It is obvious that nearly all babies are not Einstein, the archetypal genius and polymath. Einstein is famously not created but arrived sui generis, emerged out of himself. As a child he didn't speak in full sentences until the age of five. This would be considered severely problematic, though it was obviously not due to a learning disability or lack of intellect.
However, Einstein is used as a prop in the marketing of education services and products. The idea is that given a particular product or service, the inner Einstein potential can manifest for a child. Such hogwash and really parents should both despise and decry such false idols. But really, most don't because they are not educated or intelligent enough to realize they are being duped. Wish fulfillment has a very strong pull on parents. They want only success for their children, as well as pride for their children's achievements and abilities. Don't we all.
Einstein did not use flash cards
An amazing break with the product and service category of child intellectual enhancement arrives in the tome entitled Einstein did not use flash cards. Seemingly helpful, this rejoinder to over-hyped intellect development seems at a loss for how to go on. The facile argument goes something like:
- Einstein did not use flashcards
- Therefore your child does not need to use flashcards (presumably to reach Einstein-level capability?)
The reality is that flashcards, if used appropriately (and not as a part of Shichida, Heguru, Right-Brain Scams), are fine. Why not use flashcards if they can help children learn? I recall my mother using flashcards back in 1970 teaching me to read at the age of 4.
Your baby is not Einstein
I think the main point to make of all this is that your baby is not Einstein, sorry to say. Sorry, not sorry. No, there is nothing wrong with not having Einstein for a baby. He was one-in-a-billion. All children are different from each other, but there are certain patterns that hold. Some may not respond well to flashcards, fine. Others will, fine as well. Use them or don't but why bring Einstein into this?
Your baby is not a genius (unless they are)
Unfortunately, people like to use words that don't apply, to make them feel better (or more likely because they can't understand a phenomena). Children are amazing and surprising, and seem at times to know more than they possibly can (and at other times, less than they should). This is not genius at work (unless it is, but that is quite rare). A recent post at Janet Lansbury fell into the same trap with the title Four ways to kindle your child's genius. In this sense genius is being used in a very different way:
Genius, commonly defined as "extraordinary intellectual and creative power", is a term we probably wouldn't use to describe ourselves or our children. We may believe we're smart or talented, but most of us don't think we're all that extraordinary. Even if we are "a person who has an exceptionally high intelligence quotient, typically above 140", we don't typically imagine ourselves geniuses.

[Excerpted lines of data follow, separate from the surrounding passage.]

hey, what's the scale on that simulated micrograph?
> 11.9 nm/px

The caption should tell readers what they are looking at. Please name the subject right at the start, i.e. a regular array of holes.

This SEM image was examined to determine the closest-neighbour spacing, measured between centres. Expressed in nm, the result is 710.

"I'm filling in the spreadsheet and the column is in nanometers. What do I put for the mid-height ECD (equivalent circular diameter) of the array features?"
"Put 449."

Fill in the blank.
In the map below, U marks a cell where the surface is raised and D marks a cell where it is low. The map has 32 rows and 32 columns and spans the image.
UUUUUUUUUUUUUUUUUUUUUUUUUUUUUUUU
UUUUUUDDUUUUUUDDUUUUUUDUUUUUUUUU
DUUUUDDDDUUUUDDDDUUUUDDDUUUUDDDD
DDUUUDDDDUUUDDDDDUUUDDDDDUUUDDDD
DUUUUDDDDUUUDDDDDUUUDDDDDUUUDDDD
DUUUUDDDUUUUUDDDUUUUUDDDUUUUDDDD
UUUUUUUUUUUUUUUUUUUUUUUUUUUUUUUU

Far more exciting and productive is the definition of genius that educator Rick Ackerly subscribes to in an inspiring and informative book I highly recommend, "The Genius in Every Child: Encouraging Character, Curiosity, and Creativity in Children". His perception of genius: "... a great science teacher I know called it 'the teacher within,' and we all have it. According to James Hillman and Thomas Moore, it goes by many names: soul, muse, calling, psyche, and destiny. It is the you that is becoming. It is our inner author and the source of our authority in the world."
That is all well and good, but why call it genius? This is just marketing hocus pocus. Call it muse, inspiration, the teacher within, what have you. Let's leave Einstein and genius out of it. While some may think this is making a mountain out of a molehill, the idea that a child has a genius within them we just need to leave alone is to abandon the role of a parent and forget the very real needs of a child, and the development that takes place.
Children in general are far from geniuses, though of course they have brilliant insights and can speak and act with intelligence at times. Even Einstein need to be taught how to put away his toys and to look both ways before crossing the street. Abdication of parental responsibilities is a real danger if we start to believe there is a genius (someone smarter than the parents) waiting and watching to take care of the children.
By all means, let them play, and encourage them to respond to their positive impulses, but we as parents have a vital role in how that unfolds as well as helping acculturate the children to a high functioning household and community.